Kanchipuram / Kancheepuram / Kanchi / Conjeevaram / Kachi / Kachipedu – a town with as many names as there are temples! One of the world’s oldest continuously inhabited cities, Kanchipuram is a living museum of India’s spiritual and cultural legacy.
Saints like Adi Shankaracharya, Ramanujacharya, and several Alvar and Nayanar saints once walked its ancient streets. The famed poet Kalidasa called it “Nagareshu Kanchi” – the best among cities. Once the capital of the Pallava kings, Kanchi flourished under successive dynasties like the Cholas and the Vijayanagar rulers. World traveller Huien Tsang visited this bustling town. Legend has it that Kanchi gave the world the founder of Chinese Zen Buddhism.
No South Indian wedding feels complete without the luxurious sheen of a Kanjeevaram silk sari, woven by generations of master weavers residing in Kanchipuram. Mettu street, was once home to a prosperous silk weaving community that produced and exported the most gorgeous silk saris. Kanchipuram cotton too has its own rightful place in textile history.
And yet, for all its grandeur, Kanchipuram remains a town of simple rhythms, where the past and present mingle easily. Locals carry the city’s greatness on their shoulders with non chalance. On one side, pilgrims and devotees throng temples to seek blessings, while others, like me, come to admire the awe-inspiring architecture. Meanwhile, the wealthy descend on multi-storeyed silk shops on Gandhi Road to pick out saris worth lakhs of rupees.
Kanchi truly is the town of a thousand temples. Toss a stone in any direction, and chances are you will hit an ancient, living temple, often several steps below today’s road level, revealing how the city has physically risen over centuries. These small shrines, many neglected, whisper the stories of a bygone era to those who stop to listen.
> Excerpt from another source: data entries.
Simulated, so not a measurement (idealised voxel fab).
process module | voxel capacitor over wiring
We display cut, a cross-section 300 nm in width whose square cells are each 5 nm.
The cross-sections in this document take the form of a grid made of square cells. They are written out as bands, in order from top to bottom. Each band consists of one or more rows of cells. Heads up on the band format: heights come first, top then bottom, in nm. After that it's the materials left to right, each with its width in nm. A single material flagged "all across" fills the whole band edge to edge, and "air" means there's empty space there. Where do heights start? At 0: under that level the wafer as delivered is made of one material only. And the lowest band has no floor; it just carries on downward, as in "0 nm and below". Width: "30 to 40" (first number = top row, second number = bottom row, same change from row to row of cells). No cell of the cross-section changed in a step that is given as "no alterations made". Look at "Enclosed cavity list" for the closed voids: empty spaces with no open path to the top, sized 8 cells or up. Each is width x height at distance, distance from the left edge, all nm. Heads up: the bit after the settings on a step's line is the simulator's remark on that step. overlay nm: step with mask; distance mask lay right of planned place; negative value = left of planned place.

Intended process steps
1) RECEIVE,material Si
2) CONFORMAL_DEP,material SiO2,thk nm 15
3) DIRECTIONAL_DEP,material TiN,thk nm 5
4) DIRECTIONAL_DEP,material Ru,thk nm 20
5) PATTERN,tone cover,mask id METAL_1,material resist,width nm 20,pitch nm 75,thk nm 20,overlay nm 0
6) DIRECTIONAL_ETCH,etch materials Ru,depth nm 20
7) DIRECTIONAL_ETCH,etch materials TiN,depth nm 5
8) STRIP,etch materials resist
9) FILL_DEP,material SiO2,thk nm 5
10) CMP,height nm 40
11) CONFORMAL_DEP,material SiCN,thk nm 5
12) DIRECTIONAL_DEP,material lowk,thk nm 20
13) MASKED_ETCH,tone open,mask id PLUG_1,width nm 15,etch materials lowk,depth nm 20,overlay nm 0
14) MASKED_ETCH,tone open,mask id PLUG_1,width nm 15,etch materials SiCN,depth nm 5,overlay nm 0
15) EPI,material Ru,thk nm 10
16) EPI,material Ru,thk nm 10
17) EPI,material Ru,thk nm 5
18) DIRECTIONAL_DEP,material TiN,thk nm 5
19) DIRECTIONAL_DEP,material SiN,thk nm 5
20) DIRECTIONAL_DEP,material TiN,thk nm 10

Did you know there are actually four Kanchis divided up on the basis of temples that exist in the area?
Shiva Kanchi (temples for Shiva)
Vishnu Kanchi (temples for Vishnu)
Jaina Kanchi (for Jain temples)
Buddha Kanchi (for Buddhist sites, now almost lost except for faint hints at the Ekambareshwar and Kachapeshwar temples).



Out of the mythical “thousand” temples, around 21 major temples are considered especially important, based on their antiquity, grandeur, and the stunning visuals created from sandstone and later, granite; neither stone native to Kanchipuram!
My Visit – March 2025
When I visited in late March ’25, many temples were undergoing restoration. While this did not stop the faithful from offering prayers, if history and architecture are your main draws, the scaffolding covering many gopurams and out-of-bounds mantapas might feel a bit disappointing.
Important Tip: Temple opening/closing times are highly unpredictable!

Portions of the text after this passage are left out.